String Types in Rust 2016 / 03 / 27· Rust ·Reading time: 10 minutes
Rust has many pairs of string types, each with a distinct purpose. Understanding those purposes helps with understanding Rust itself.
This seems to be a common issue, so let’s talk about the different string types in the Rust programming language. In this post I’m going to explain the organization of Rust’s string types with String
and str
as examples, then get into the lesser-used string types—CString
, CStr
, OsString
, OsStr
, PathBuf
, and Path
—and how the Cow
container can make working with Rust strings easier.
This was originally published on a different site.This is a reproduction of a post of mine which was originally published on a now-defunct programming blog called “Suspect Semantics”. I am reproducing it here to give me something to refer to, as there have been times where I wanted to point people to this article. I don’t have any intent of bringing the original site back in full, but at least some of the content was good and is still reasonably correct and relevant to be worth preserving.
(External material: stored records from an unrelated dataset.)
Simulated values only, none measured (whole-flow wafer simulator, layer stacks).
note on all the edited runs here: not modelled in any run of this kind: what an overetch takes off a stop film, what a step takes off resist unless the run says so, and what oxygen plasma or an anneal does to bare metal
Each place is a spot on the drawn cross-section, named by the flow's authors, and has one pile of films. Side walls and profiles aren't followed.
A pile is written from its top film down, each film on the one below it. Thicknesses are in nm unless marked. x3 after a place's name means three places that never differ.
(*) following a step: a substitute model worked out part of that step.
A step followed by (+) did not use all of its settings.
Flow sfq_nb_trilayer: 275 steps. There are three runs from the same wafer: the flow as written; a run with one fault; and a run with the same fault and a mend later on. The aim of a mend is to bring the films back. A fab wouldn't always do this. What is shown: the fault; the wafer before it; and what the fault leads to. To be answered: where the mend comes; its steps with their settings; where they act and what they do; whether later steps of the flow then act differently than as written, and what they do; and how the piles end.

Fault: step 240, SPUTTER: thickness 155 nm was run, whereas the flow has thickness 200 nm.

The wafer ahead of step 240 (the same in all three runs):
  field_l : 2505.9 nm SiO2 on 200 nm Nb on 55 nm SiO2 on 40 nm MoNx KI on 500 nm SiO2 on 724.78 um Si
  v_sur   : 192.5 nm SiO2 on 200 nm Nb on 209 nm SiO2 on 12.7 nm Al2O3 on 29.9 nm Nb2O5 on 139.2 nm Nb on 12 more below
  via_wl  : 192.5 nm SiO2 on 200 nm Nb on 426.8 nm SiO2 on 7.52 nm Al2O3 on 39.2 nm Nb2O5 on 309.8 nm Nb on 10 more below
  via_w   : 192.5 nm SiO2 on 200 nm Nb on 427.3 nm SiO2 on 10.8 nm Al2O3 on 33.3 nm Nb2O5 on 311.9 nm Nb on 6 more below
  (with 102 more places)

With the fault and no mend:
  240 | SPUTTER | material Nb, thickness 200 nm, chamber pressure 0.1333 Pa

The most important thing to understand is that string types in Rust come in pairs, which I’ll call the “owned” variety and “slice” variety (the term “variety” is being used here to mean roughly “set of types”, to make clear that “owned” and “slice” are not actual Rust types, but a notion of organization for Rust’s string types). The “owned” variety of strings—String
, CString
, OsString
, and PathBuf
—have ownership over their contents (hence the name!), and can grow or shrink. The “slice” variety of strings—str
, CStr
, OsStr
, and Path
—are views into some collection of characters. There’s also the Cow
wrapper type, which can make working with the two varieties of strings easier while retaining good performance characteristics.
“Owned” vs. “Slice” varieties of Strings
String
and str
are, by far, the most common string types in Rust, so I will use them to illustrate the difference between the two varieties of string types. String
(the “owned” variety of string type) is a wrapper for a heap-allocated buffer of UTF-8–encoded unicode codepoints. str
(the “slice” variety of string type) is a buffer of UTF-8–encoded unicode codepoints that may be on the heap or in the program memory itself.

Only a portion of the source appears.